Ali ibn Abi Talib (Arabic: عَلِيُّ بْن أَبِي طَالِب, romanized: ʿAlī ibn Abī Ṭālib; c. 600–661) was the cousin and son-in-law of the Islamic prophet Muhammad, and was the fourth Rashidun caliph who ruled from 656 to 661, as well as the first Shia imam. Born to Abu Talib ibn Abd al-Muttalib and Fatima bint Asad, a young Ali was raised by his elder cousin Muhammad and was among the first to accept his teachings.
Ali played a pivotal role in the early years of Islam when Muslims were severely persecuted in Mecca. After immigration (hijra) to Medina in 622, Muhammad gave his daughter Fatima to Ali in marriage and swore a pact of brotherhood with him. Ali served as Muhammad's secretary and deputy in this period, and was the flag bearer of his army. Numerous sayings of Muhammad praise Ali, the most controversial of which was uttered in 632 at the Ghadir Khumm, "Whoever I am his mawla, this Ali is his mawla." The interpretation of the polysemous Arabic word mawla is disputed: For Shia Muslims, Muhammad thus invested Ali with his religious and political authority, while Sunni Muslims view this as a mere statement of friendship and rapport. When Muhammad died in the same year, a group of Muslims met in the absence of Ali and appointed Abu Bakr (r. 632–634) as their leader. Ali later relinquished his claims to leadership and resigned from public life during the reigns of Abu Bakr and his successor, Umar (r. 634–644). Even though his advice was occasionally sought, the conflicts between Ali and the first two caliphs are epitomized by his refusal to follow their practices. This refusal cost Ali the caliphate to the benefit of Uthman (r. 644–656), who was thus appointed to succeed Umar by the electoral council. Ali was also highly critical of Uthman, who was widely accused of nepotism and corruption. Yet Ali also repeatedly mediated between the caliph and the provincial dissidents angered by his policies.

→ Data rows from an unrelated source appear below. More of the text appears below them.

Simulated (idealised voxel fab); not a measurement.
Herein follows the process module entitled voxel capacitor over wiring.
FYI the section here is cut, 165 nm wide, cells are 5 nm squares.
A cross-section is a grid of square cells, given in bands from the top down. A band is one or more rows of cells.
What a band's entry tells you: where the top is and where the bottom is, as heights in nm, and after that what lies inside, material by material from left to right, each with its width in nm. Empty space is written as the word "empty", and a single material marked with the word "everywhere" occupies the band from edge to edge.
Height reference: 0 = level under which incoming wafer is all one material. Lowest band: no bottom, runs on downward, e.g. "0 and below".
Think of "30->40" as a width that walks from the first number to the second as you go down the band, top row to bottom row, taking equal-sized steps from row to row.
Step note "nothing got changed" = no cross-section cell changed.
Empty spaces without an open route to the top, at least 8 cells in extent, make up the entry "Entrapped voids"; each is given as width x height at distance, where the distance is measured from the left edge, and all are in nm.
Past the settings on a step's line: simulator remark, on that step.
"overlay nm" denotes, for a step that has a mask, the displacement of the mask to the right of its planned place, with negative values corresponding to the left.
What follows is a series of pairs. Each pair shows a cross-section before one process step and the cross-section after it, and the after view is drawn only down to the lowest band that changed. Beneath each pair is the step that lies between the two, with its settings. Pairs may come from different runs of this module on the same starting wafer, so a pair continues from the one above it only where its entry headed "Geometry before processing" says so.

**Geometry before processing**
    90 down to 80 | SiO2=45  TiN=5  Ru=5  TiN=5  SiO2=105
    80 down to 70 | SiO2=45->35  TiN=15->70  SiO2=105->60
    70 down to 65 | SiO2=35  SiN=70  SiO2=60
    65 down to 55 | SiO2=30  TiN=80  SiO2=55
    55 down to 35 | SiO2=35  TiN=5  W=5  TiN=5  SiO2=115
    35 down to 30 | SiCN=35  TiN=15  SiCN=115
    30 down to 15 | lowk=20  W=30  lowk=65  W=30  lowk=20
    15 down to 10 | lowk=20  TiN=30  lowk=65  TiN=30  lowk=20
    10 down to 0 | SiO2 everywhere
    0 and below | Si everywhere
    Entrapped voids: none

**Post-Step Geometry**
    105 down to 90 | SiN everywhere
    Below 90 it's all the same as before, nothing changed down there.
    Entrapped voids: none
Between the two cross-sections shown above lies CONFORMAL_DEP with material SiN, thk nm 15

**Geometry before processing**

Following Uthman's assassination in June 656, Ali was elected caliph in Medina. He immediately faced two separate rebellions, both ostensibly to avenge Uthman: The triumvirate of Talha, Zubayr, both companions of Muhammad, and his widow Aisha captured Basra in Iraq but were defeated by Ali in the Battle of the Camel in 656. Elsewhere, Mu'awiya, whom Ali had just removed from the governorship of Syria, fought against Ali the inconclusive Battle of Siffin in 657, which ended in a failed arbitration process that alienated some of Ali's supporters. These formed the Kharijites, who later terrorized the public and were crushed by Ali in the Battle of Nahrawan in 658. Ali was assassinated in 661 by the Kharijite dissident Ibn Muljam, which paved the way for Mu'awiya to seize power and found the dynastic Umayyad Caliphate.
Ali is revered for his courage, honesty, unbending devotion to Islam, magnanimity, and equal treatment of all Muslims. For his admirers, he has thus become the archetype of uncorrupted Islam and pre-Islamic chivalry. Sunni Muslims regard him as the last of the rashidun (lit. 'rightly-guided') caliphs, while Shia Muslims venerate him as their first imam, that is, the rightful religious and political successor to Muhammad. Ali's place is said to be second only to Muhammad in Shia Muslim culture. The shrine of Ali in Najaf, Iraq, is a major destination for Shia pilgrimage. The legacy of Ali is collected and studied in numerous books, the most famous of which is Nahj al-balagha.